Defusing the Anger Bomb

Proverbs 15:1 “A soft answer [turns] away wrath: but grievous words stir up anger.

Here we have a scenario that speaks of tension and confrontation. Solomon is telling his son about how to deal with a wrathful person. Whether this person’s wrath is justified or not is not said, and it’s immaterial. The point is the person is angry and he needs to be defused.

Don’t fight fire with fire.

The right response is not to fight fire with fire. I like what one commentator has said on this verse:

“[O]ne angry word will always beget another, for the disposition of one spirit always begets its own likeness in another…” (Clarke)

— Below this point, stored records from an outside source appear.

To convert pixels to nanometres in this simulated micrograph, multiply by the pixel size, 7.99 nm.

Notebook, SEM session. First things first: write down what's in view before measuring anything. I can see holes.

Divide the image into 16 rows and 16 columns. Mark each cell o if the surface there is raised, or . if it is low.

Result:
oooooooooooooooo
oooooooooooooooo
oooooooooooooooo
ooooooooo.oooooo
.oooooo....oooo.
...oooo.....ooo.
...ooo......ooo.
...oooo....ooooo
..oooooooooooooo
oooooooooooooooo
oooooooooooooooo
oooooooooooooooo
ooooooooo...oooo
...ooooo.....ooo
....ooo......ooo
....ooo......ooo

So, the best way to deal with someone who is angry is to respond with a calm and reasonable answer. Because if angry words will only beget more anger, then kind ones will beget kindness.

When the writer of this proverb mentions a “soft answer,” here’s what he is not saying:

  • He is not saying you should be patronizing (condescending).
  • He is not saying you should necessarily be in agreement with the wrathful person’s argument.
  • He is not saying you should be weak, or that you should immediately capitulate.

He is saying you should be gentle. The word used here, while it can mean “weak,” in this context means “tender.” That implies a desire to help this person to get past their anger and come to a solution. You can’t see solutions when you’re angry. You can when you’ve calmed down, and a wise person understands this because “grievous words” only stir up more anger.

It’s not about winning the argument; it’s about reconciliation

Of course it’s our natural response to respond angrily when someone speaks angrily to us. But responding to anger with “grievous words,” means we’re more concerned with getting our way out of the argument rather than getting God’s way.

The word translated “grievous” is the Hebrew word ’etseb, which means “toil” (usually painful toil), or “pang” that comes from pain either in body or in mind. It’s used seven times in the Old Testament and always in a bad light. In Jeremiah 22:28 it’s even translated “idol” and depicted as something to be cast out as worthless.

As Christians, our job on earth is to reconcile ourselves and others back to God in all of our dealings. That’s especially true when someone is angry toward us and our feelings get hurt. So, if we’re to do away with those grievous and toilsome words. Where do we get the tender ones from?

Proverbs 15:28 gives us an answer:

“The heart of the righteous [studies] to answer: but the mouth of the wicked [pours] out evil things.”

“Studies” means to “murmur,” and by implication to “ponder.” Have you ever seen an angry person so angry he mutters to himself? Sometimes they don’t mutter; sometimes they just talk real loud to anyone who’ll listen. What is the angry person doing? He’s turning to himself and his own circumstances to bolster his argument. In his own way he’s meditating on reasons why he should be angry – and he may even be right on a few of those arguments.

But what does the wise man do? He meditates to, but instead of turning to himself, he turns to God to find out God would have him to do.

Two prime examples of this are Moses and David. Whenever Moses had to deal with angry Israelites, or whenever David found himself on the run from the wrath of King Saul, what did they both do? They cried out to God and looked to him for an answer. Why? Because they weren’t looking for a way to vindicate themselves. They were looking for a way for God to be glorified.

The takeaway:

When someone is angry with you, do you seek to win the argument, or are you seeking a reconciliation that honors God?